The dog wee smell is sometimes overpowering - a couple of times I have had to run out of a room and retch. I have developed a hatred of little dogs over the last few days, which I suspect will now remain with me for my entire life. They have come to represent a cluster of traits that annoy - yappy, easily excited, silly and incontinent.

Saturday, May 30, 2009

Fixer-upper

Yesterday we got a new house. Me and my fella move house quite a lot - this will be number 7 in 17 years. We always say "this will be the last time", but it never is. This place is quite different from our usual purchases. We normally live in flats (now annoyingly rebranded as "apartments") which have had a weird tendency to be ex show-homes or at least have been renovated in some way. Usually we've been able to move in immediately - although, being typically wasteful and extravagant, have often redecorated just for the sake of it.

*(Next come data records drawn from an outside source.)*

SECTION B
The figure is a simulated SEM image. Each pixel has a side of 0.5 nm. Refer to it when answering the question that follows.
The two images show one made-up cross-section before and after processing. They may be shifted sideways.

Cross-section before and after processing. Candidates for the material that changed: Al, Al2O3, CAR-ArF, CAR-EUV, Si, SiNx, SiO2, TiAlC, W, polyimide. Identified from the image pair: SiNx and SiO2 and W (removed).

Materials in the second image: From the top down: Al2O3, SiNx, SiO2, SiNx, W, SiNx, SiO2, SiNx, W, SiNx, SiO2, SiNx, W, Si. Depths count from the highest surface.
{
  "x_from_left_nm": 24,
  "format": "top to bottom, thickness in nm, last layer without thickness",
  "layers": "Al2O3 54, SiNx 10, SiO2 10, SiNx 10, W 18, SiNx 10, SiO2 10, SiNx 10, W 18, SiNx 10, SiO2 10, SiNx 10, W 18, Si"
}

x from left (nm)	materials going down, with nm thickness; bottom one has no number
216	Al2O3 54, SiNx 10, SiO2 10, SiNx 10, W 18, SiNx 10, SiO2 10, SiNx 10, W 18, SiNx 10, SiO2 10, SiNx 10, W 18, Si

This new place is a proper house - with a garden - something which we haven't properly had for a long time (communal gardens don't count - nobody uses them). This garden is secluded and gets the sun. It's the sort of place where you could enjoy a gin and tonic without having anyone look at you. Also, the house is about as far from show-home as you can get. It was built in the 1840s and the previous owner doesn't seem to have done any decoration since the 1970s. Sadly, a lot of the original features have been removed. Some new features - rather reminiscient of Abigail's Party have been put in instead - there's a rather pointless, tiny hatch from the kichen to the dining room. There are home-made book shelves in the lounge, which have been painted in white gloss. There is bad taste wallpaper everywhere. Upstairs the bedrooms have a variety of home-made fitted wardrobes. They'll all have to go. The bathroom has uninspiring white tiles. Even worse, two little dogs have been using most of the house as a toilet for god knows how long. We spent yesterday pulling up carpets to reveal urine that had soaked through the underlay and pentrated into the floorboards. I'm hoping bleach will get rid of the worst. I don't want to be cruel about the previous owner - she's getting on a bit - and the house had clearly become too much - but I wonder how she managed to live there with the stink. There's also rising damp, possibly woodworm and the electrics look like they need a rehaul. So this looks like a long-term project. Fortunately we don't have to move in until we're ready, so we'll try and get as much as possible sorted out over the summer. Tonight we got the carpets taken away. Tomorrow we're going to get the fitted wardrobes out.

I suspect I may be making a big deal of the problems. My parents and sister came round today to have a look at it. They liked it - my mother liked all the things that I have complained about above. She said she would keep the wardrobes and the floral wallpaper. She loved the hatch. She couldn't see what was wrong about the bathroom. "From the way you were talking about it, I was expecting it to be like a condemned property." They couldn't even smell the dog wee (though I had gone on an insane bleach blitz this morning). I don't care. I suspect the house has never been occupied by two difficult-to-please gay men. It isn't going to know what hit it...

Friday, May 22, 2009

Smell my cheese!

After one Alan Partridge moment too many, Jonathan Ross is losing his "live radio show" status and will now have the suffer the indignity of being recorded and then having any offensive bits taken out before the show is aired. Last year it was the business with Russell Brand, and a couple of weeks ago he said that boys who ask for a Hannah Montana MP3 should be adopted before they brought their gay partner home. The BBC simply can't trust him.

I sort of like Ross - in the late 1980s he did a series about cult films which influenced me a lot. I remember he interviewed people like John Waters, Russ Meyer and Herschell Gordon Lewis. He was even on the set of Hairspray when it was being filmed. I listen to his radio 2 program occasionally, and often like the eclectic mix of music.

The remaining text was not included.